1.2.4 Validity: Validity in the form of appropriate comparisons ensures the keyword list is correct, so carefully selecting a reference text is tedious yet essential to make comparisons between the Node/studied text and the reference.
For my analysis, a collection of speeches produced by British PMs has all been ‘clumped’ together and comprises most of the corpora. This is because the function of that post (Prime Minister) serves as the point of comparison since they all share similar meta-data (educational, social, nationality, etc.). In contrast, other speakers’ meta-data is not as evident while Lord Byron of Harrow was a politician, poet, and alumni of the same ‘Harrow’ Academy as young Winston. The American president Theodore Roosevelt shares ‘some’ of Churchill’s national identity being the case that his mother was American, so aside from nationality, the two are quite similar, yet nationality would appear relevant.
1.2.5 The Reference Corpus. The Reference corpora are composed of 3 sub-categories. British PMs, dating from 1918-1990s, produced ten speeches, one speech was delivered by the American president, Theodore Roosevelt, and two originate from Lord Baron Byron, author of ‘Don Juan’,. We include here two poems seeming relevant ‘The Bronze Age’ and “Darkness” as these pertain to war-like conditions such as pestilence, devastation.
1.2.5.1 British PM Speeches: The speeches produced in this group were chosen because their producers were all PMs and because they have an underlying theme: peace and security with the potentiality of war. This has been used as a general benchmark in generating a reference corpus: dates of production span the pre and post WWII era, extending into the Cold War era.
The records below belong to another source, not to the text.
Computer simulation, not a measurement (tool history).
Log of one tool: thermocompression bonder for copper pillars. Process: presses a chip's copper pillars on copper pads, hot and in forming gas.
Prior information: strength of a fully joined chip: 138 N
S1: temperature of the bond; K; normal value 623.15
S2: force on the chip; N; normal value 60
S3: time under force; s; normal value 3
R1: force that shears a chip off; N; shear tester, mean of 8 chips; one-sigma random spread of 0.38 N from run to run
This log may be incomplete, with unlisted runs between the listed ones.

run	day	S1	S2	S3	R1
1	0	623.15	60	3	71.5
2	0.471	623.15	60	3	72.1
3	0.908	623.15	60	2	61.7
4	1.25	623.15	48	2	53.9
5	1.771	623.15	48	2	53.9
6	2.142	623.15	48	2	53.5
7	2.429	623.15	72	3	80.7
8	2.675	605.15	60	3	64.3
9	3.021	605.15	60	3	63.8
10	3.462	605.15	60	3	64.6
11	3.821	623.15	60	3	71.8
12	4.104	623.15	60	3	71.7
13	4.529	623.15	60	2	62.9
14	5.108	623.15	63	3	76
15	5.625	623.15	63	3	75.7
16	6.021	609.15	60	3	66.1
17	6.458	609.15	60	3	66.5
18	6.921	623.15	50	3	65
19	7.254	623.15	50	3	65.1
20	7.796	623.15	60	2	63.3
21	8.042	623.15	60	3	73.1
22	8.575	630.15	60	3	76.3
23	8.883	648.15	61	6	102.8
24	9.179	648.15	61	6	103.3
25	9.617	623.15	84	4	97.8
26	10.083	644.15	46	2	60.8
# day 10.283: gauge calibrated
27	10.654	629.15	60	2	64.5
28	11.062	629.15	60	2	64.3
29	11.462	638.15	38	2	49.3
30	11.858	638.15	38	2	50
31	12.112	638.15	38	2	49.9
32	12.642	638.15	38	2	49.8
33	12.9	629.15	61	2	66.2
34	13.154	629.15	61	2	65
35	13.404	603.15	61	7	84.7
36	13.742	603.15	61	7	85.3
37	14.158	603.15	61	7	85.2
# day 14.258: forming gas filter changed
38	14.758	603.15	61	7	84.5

The compilation of the sub-corpora is believed to be a valid reference because of the broad span in time coupled with the general, centralized theme of peace and security, implicating war potentialities, including concerns with fortifying the economy with technology, providing national health care, rearmament, etc.
1.2.5.2 The Node Corpus. According to the National Churchill Museum, amongst others, “Winston Churchill is widely considered to be one of the greatest speakers of the twentieth century. Among his most famous speeches were those in 1940 when Churchill rallied a nation with his words and optimism.” Although Churchill made only five broadcasts to the nation during the onset of WWII (summer of 1940), all of his speeches display his masterful way with words. They transmit his mindset, his determination, and commitment, and they infused his countrymen with his confidence (www.winstonchurchill.org). The Node corpora contain four of his war speeches produced in the summer of 1940.
1.3 Methodology
The online, free software called AntConc was employed to analyze the keywords. This entailed two steps: generating a Keywords List, followed by a comparison between the corpora, using the ‘Collocates Tool,’ then a Concordance Analysis, using the ‘Concordance’ and ‘Concordance Plot’ Tools (Anthony Laurence, https://doi.org/10.1017/S0261444808005247). Moreover, because my knowledge of Keyword Analysis is limited to this module, I made use of Anthony Lawrence class syllable alongside Laurence’s tutorials, including ‘AntConc 3.4.0: no. 8: Collocates Tool’, tutorial 2: ‘Concordance Tool’ and tutorial 3: ‘Advanced Features’ accessed online/YouTube.
1.3.1 Starting Analysis
Accessing the AntConc Tool by uploading it onto my computer desktop set me on my way for my Keyword Analysis: from here, I generated my Keyword List, following this procedure:
- After selecting/preparing a Node and Reference Corpus, saved in individual files and stored in two separate folders, called: ‘Churchill_War_Speeches’ and ‘War_speeches_poems,’ bearing the extensions ‘.txt,’ I proceeded to upload both folders containing the individual texts to AntConc;
- Clicking on ‘WORD LIST,’ a word list was then generated as the software compiled two-word lists from the data.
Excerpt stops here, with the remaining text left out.